In order to combat such thinking, Chalcedon affirmed that Christ was “perfect in manhood,” “truly man,” “with a rational soul and body,” “consubstantial with us according to the manhood.” Further, Mary was the “God-bearer.” Jesus derived his human nature directly from her and was truly of the seed of Abraham and David.
(7) Chalcedon condemns all varieties of kenoticism. This theory (which became quite popular in the nineteenth century) asserts that when God the Son became man he voluntarily laid aside all or some of the divine attributes. This view is based on an erroneous interpretation of Philippians 2:7 which in some translations say that our Lord “emptied Himself.” The Chalcedonian creed refutes kenoticism by saying that “the distinction of natures being [is] by no means taken away by the union, but rather the property of each nature being preserved.” The union does not alter the divine nature in any way. Further (as noted above), the idea that God could somehow cease to be God is unbiblical and absurd.

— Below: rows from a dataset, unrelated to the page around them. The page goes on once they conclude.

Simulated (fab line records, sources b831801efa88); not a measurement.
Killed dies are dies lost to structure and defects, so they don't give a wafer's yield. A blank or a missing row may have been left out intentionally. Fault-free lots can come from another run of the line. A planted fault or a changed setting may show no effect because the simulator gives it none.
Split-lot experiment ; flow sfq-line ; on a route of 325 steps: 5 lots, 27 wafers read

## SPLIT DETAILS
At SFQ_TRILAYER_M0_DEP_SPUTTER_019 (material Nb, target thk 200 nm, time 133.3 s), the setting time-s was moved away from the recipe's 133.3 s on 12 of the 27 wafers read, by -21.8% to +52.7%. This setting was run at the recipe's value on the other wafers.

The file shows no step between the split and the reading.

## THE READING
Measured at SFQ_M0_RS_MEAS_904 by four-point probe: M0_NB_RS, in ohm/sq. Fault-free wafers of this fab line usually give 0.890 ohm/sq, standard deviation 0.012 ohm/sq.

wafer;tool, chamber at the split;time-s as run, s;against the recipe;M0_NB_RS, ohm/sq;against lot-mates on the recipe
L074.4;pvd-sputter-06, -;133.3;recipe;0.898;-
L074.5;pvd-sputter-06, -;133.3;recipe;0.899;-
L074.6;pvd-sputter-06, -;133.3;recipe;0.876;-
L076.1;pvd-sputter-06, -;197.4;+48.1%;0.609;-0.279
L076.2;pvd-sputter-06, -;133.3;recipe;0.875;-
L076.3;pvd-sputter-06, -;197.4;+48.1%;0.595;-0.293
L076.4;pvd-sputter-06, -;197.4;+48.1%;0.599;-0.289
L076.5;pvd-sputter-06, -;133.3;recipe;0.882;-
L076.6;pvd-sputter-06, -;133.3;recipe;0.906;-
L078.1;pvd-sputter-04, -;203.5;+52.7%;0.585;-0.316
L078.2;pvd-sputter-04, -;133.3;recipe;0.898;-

(8) The Chalcedonian creed refutes the Lutheran doctrine of the communication of attributes between the divine and the human natures. “Luther and some of the early Lutherans occasionally spoke of a communication in both directions….In the subsequent development of the doctrine, however, the communication from the human nature to the divine soon receded from sight, and only that from the divine to the human nature was stressed.” Chalcedonsays that the two natures are united “without mixture, without change.” The hypostatic union preserves the property of each nature. If, as Lutheran theologians assert, the divine attributes are communicated to Jesus’ human nature, then the Messiah ceases to be truly human. Further, the gospel accounts make it perfectly clear our Lord’s human nature was truly human in every conceivable manner (e.g., intellectual growth, limitations of knowledge, physical weakness, etc.). The Lutheran view probably came into being to explain their bizarre understanding of the Lord’s supper (i.e., consubstantiation: Jesus’ real flesh and blood is in, with and through the elements of the bread and wine all over the world at the same time). Lutheran theology “virtually destroys the incarnation.”
(9) Chalcedon condemns all forms of adoptionism. Adoptionists hold to the view that the Messiah was born a regular man. Then, at some time during His life (most Adoptionists choose Jesus’ baptism, while some prefer the resurrection) God adopts our Lord’s body. In other words, Christ exists independently for a lengthy period of time before God enters His body.
The Chalcedon creed rejects this heresy when it refers to Mary as the “God bearer” (theotokos). The orthodox view is that there never was a time when the human nature of the Savior existed independently of the divine nature. From the very moment of conception, Jesus was both God and man in one person. The orthodox teaching is clearly supported by the conception and prebirth narratives in the gospels, the meeting between the pregnant women: Elizabeth and Mary, the virgin birth as well as the worship that the baby Jesus received by men and holy angels.
Two Natures—One Person: The Unipersonality of Christ
After noting how the orthodox statement of Chalcedon beautifully and succinctly defends the doctrine of two natures in one person, we need to examine and analyze some of the Chalcedonian propositions more closely. This examination will involve some review.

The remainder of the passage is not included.